It seems to me that Silicon Valley is peddling the belief that "you can't stop the march of technology" more and more with a sort of blind faith in capitalism. Do you see that?
What's really happening right now, in terms of the global markets and capitalism, is that yes, capitalism has become a religion, but it has become a religion at a point where the United States no longer has enemies, a clear enemy. We are a culture driven and defined by who we oppose, and if there is no enemy out there we will find one or invent one. We desperately need the other in order to find our own personalities.

Capitalism has become a religion, but we're discovering it is a religion with several different sects. There's the entrepreneurial capitalism symbolized by Silicon Valley. There is a Confucian capitalism that instead of emphasizing the individual emphasizes the community, typified by Japan but now being reinvented in places like China and Singapore. You go to Shanghai and you see a different variation of capitalism. This is very troubling because the most vicious wars have been fought not by people of opposing belief systems, but rather by people who have different variants of the same belief. The Christians were vastly more cruel to each other than they were to Muslims or vice versa. And while we feared communism, the real danger is different dialects of capitalism duking it out.

Now I think shooting wars are unlikely, but economic warfare in the next century, information warfare, could be very vicious indeed.

We know that a pure free market model often leads to suboptimal technology consequences. If it's a pure marketplace setting, we often end up with suboptimal standards. You get "lock-in" around one thing. We've got lock-in around Windows.

Ted Nelson put it very nicely when he paraphrased Lord Acton of a hundred years ago and remarked, "You know, all power corrupts and obsolete power corrupts obsoletely." DOS was basically a model of a time-sharing system, except there was no computer remotely. It was a time-sharing system in a box. There were other models competing for our attention at the time. THAT ONE, because of the vagaries of free market forces, got established. As Brian Arthur at the Santa Fe Institute likes to say, "Them that has gets." Microsoft got into that slot, and because of the business genius of Bill Gates kept growing bigger and bigger and capturing more of the market and subsuming and killing off superior models that could work.

That was a classic case where free market forces led us down a random walk to an inferior technology that we're now stuck with. It's not just the command-line stuff. We're stuck with this WIMP interface: windows, icons, menus, pull-down stuff--it is a terrible model for the world we're going into. It was fine when we were just processing information and the like, but now where our computers have become windows on a larger information world, and increasingly it is a world where machines are talking to machines on behalf of people, a Windows interface is a terrible interface and we desperately need something new, but as long as Microsoft can control the market and charge monopoly rents, that won't happen.

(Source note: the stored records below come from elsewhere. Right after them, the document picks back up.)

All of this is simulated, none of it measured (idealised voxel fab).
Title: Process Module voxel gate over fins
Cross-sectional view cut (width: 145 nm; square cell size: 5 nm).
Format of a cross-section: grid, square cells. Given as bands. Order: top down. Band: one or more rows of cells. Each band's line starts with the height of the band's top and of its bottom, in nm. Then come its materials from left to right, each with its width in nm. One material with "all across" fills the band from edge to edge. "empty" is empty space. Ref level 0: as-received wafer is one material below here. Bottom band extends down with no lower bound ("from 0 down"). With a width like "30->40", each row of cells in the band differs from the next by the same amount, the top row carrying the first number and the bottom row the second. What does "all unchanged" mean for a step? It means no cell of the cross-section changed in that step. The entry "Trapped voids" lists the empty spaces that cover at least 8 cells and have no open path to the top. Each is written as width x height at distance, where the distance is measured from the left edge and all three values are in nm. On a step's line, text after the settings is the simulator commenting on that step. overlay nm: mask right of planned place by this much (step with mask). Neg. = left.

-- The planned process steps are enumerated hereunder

You can hear the first whisper: The rising gales of creative destruction are coming. The longer people resist the change, the greater the change and discontinuity will be when it finally comes. If Gates is still in charge of Microsoft when it finally hits, you can bet that Microsoft will be part of the change and will survive to the next phase.

What is the next phase?
We have a digital fixation at the moment. We're completely obsessed by digital technologies, and there isn't a problem on the planet that they can't solve.

In the next five years, it will become very clear that the single largest growth area of electronics is going to be hybrid analog-digital electronics. In the long run, 50 to 75 years from now, we may look back and recognize that digital technology was just a brief interval between two analog orders.

About every ten years, a new foundational technology arrives that pretty much sets the stage for all the innovation to occur. Around 1980, that technology was the microprocessor and it ushered in a decade-long processing revolution where we were completely and utterly preoccupied with processing everything we'd get our hands on. The symbol of that decade was the PC.

The '90s are shaped by a different technology: the advent of cheap lasers. It was laser diodes that made possible all the bandwidth down fiber-optic phone lines and all the storage of CD-ROM. In contrast to the '80s (the processing decade), the '90s is an access decade where the devices that matter are defined not by what they process but by what they connect us to.

We're right in the middle with that, but now we can see the technology that's going to shape the next decade, and that is cheap sensors: eyes, ears, and sensory organs that we're going to hang off our computers and our networks. Basically, what we're going to do is give our computers and networks the ability to become aware of the analog world that surrounds them, which today they have no concept of. That is what is going to set the stage for the resurgence of analog technology.

Sensors are, for example, MEMS (micro-electromechanical systems), semiconductor technology used to create an analog sensor device. This sensor by definition is an analog device, and what you do is collect analog information out of the physical world, at some point do an analog-to-digital conversion, and then process it with a digital engine. But we know there are some classes of problems that are better solved in analog space than digital space. Vision recognition stuff--a lot of that is better solved in analog space.

People marvel today at how central computers are in our lives. They are not compared with what they will be 10, 20 years from now. Saying computers are central to our lives today is like saying in 1965 that computers are central to our lives because they processed our Social Security payments and our payrolls. Computers are going to become vastly more important than they are today in ways we won't notice. Also, if you want to measure the importance of a computer today, the importance of a machine today is an inverse function to its visibility. If you can see the device, it is not important at all.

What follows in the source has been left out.